Tribute to a Musical Journey

By Greg Brown

There’s a special CD in my music cabinet; although it hasn’t been played for years, it broadcasts memories of a treasured journey each time I rediscover it.

There’s a special CD in my music cabinet; although it hasn’t been played for years, it broadcasts memories of a treasured journey each time I rediscover it.

There’s a special CD in my music cabinet—although not played for years, it broadcasts warm memories each time I rediscover it. The battered case and crudely illustrated cover mark a treasured musical journey, fueled by the aspirations of two young teenagers and piloted by their hopeful father.

Music has long filled our home. My older son, Hannis, joined string orchestra in the fourth grade. His brother, Austin, soon followed with piano studies. Both toiled through years of classical training until events redirected their musical interests. We moved to a school district with no orchestra program, so Hannis switched from violin to guitar. Then Austin’s piano teacher retired.

When we learned that jazz lessons were available from grad students at nearby Arizona State University, a corner was turned in the boys’ musical careers. Jazz turns out to be a wonderful pursuit for young people, because the requisite skills—sight-reading, rigorous theory and improvisation—are relevant to any kind of music. The flexibility to explore everything from Ellington to Mozart to Dave Mathews kept Hannis and Austin performing throughout their formative years. By ages 13 and 15, they were playing in the school jazz band, experimenting with original compositions, and pondering where music might take them.

That’s when a special opportunity presented itself. An old flying buddy of mine, Joe Statt, had established a successful recording studio in San Diego.

“Bring the boys over,” he offered one day after suffering stories of their accomplishments. “We’ll burn a CD.”

“Record Hannis and Austin in your professional studio?” I asked, surprised. “I doubt their skills or my wallet are prepared for that yet.”

“What if we did it for free?” It turned out that Joe had hired two aspiring recording engineers as student interns, and wanted to test their skills on a freebie project before turning them loose on paying customers. We set a date three weeks away; then I dropped the news on the boys.

“Burn our own CD?” At first Hannis and Austin were alarmed at the awesome burden of responsibility implied by the act of recording. But then they set to work. The next day I discovered the two jamming in the living room, in lieu of more customary after-school activities.
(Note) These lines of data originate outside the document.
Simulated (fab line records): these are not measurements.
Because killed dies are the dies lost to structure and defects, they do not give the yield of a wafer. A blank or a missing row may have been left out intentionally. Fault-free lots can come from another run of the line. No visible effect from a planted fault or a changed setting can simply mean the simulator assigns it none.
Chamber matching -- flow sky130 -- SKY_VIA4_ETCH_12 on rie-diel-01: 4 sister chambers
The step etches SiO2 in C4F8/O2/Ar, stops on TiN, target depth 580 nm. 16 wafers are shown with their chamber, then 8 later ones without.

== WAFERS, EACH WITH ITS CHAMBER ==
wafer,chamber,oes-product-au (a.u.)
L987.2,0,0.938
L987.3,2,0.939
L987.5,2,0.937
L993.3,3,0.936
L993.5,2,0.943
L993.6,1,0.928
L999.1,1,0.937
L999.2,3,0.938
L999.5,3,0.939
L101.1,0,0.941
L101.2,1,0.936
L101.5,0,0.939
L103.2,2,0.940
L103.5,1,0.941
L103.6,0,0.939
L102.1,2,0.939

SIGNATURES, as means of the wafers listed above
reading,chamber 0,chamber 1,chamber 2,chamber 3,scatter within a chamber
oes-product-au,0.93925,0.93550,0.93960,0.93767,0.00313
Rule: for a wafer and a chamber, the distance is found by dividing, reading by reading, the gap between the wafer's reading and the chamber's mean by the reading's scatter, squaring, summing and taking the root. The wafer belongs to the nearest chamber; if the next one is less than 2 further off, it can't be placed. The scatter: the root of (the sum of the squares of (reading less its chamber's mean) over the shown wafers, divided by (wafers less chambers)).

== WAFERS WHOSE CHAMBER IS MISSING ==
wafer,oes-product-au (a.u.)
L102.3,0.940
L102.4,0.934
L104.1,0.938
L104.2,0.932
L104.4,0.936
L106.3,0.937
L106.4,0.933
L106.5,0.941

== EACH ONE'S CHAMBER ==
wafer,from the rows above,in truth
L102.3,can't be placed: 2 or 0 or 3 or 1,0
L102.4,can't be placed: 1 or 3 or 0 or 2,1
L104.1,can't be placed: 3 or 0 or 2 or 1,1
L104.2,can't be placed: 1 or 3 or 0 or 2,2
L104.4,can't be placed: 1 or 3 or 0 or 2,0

Father-son journeys are rare treasures in the short span of children growing up. I was reminded of that the morning we launched from Scottsdale for Joe’s San Diego studio. Behind us in the baggage compartment snuggled two guitars and a keyboard, while ahead for two wide-eyed boys lay prospects of stardom. Not since the long-ago Santa Fe trip when Hannis accidentally opened the door at 10,000 feet had such excitement filled our cockpit.

The boys had just briefed me on their musical agenda, when over Gila Bend I contacted flight service for a weather update. San Diego was still below visual minimums—no surprise at this hour and time of year—but Yuma was zero-zero in fog. I should have guessed that such an epic journey would be graced by miracles—fog is precious stuff in one of America’s driest deserts. Sure enough, a misplaced puddle of stratus shrouded Yuma when we flew over, extending to the Imperial Sand Dunes across the Colorado River.

We straddled the border dividing Mexicali from Calexico, then the colorful irrigated fields of Imperial Valley. This is one of the rare places where you can actually see a political boundary from the air, defined as it is by a fence and a blue canal bisecting featureless amber desert.

“Is that really Mexico over there, Dad?” asked Austin in the dialect of curious kids. “What would happen if we accidentally crossed into it?” We were still pondering the answer when the imposing wall of Laguna Mountains rose before us. We climbed to skim wooded summits at 8,000 feet, then plummeted though morning stratus into Montgomery Field.

“Pretty cool!” reflected Austin during the instrument approach. “I’m gonna learn how to do this one day.” Indeed he would.

Joe waited at the airport when we landed, along with a vanload of kids.

“I’ve turned the recording session over to my interns,” he said. “It wouldn’t be cool for us ‘fossils’ to hang around.”

Hannis and Austin nodded agreement from the background. After dropping my boys at the studio, Joe and I reminisced at an ocean-side park about our flying days together while his kids played soccer.

“How late can you leave, Greg?” asked Joe upon phoning the studio that afternoon. “Your guys aren’t done recording yet.”

“Just so we clear the Laguna range by nightfall,” I said. “Beyond there the terrain is low, plus there’ll be a full moon and plenty of airports in case of problems.”

My sons were exhausted when I finally collected them from the studio, but clutched in their hands alongside guitars and keyboard were freshly-recorded tapes and CDs.

“We named it ‘Brotherly Blues,'” boasted Hannis. After six hours of recording it was all they could do to eat sandwiches and board the plane before falling asleep—pro talk about overdubs and mixing would have to wait until tomorrow.

Alone in consciousness, I crossed the sierra with final rays of twilight, pondering along the way the content of those CDs still cradled by my sons. Such thoughts were displaced by a different sort of music, played by the rising moon over the lights of Mexicali. Yuma soon sparkled from beneath a lingering veil of stratus; then little Gila Bend twinkled from up the road.

When only the black-and-jagged Estrella Mountains separated me from the golden glow of Phoenix, I turned to admire my moonlit young men. How lucky I am to have kids, I thought, and friends like Joe Statt to help make their dreams come true. Of course, I knew at the time that the boys’ album would never top the pop charts; I figured it was just a waypoint en route to something bigger. I underestimated, however.

Not until years later, after my sons left for college, did I fully appreciate the treasure they had created in “Brotherly Blues.” For captured in those long-ago recordings under that wonderfully crude cover, is a starry night flight played to the eternal tune of “family.” On the lengthy passage from childhood dreams to lifetime achievements, I’d been privileged to pilot one small part. Here in my music cabinet, recorded by two blossoming young men, is tribute to that journey.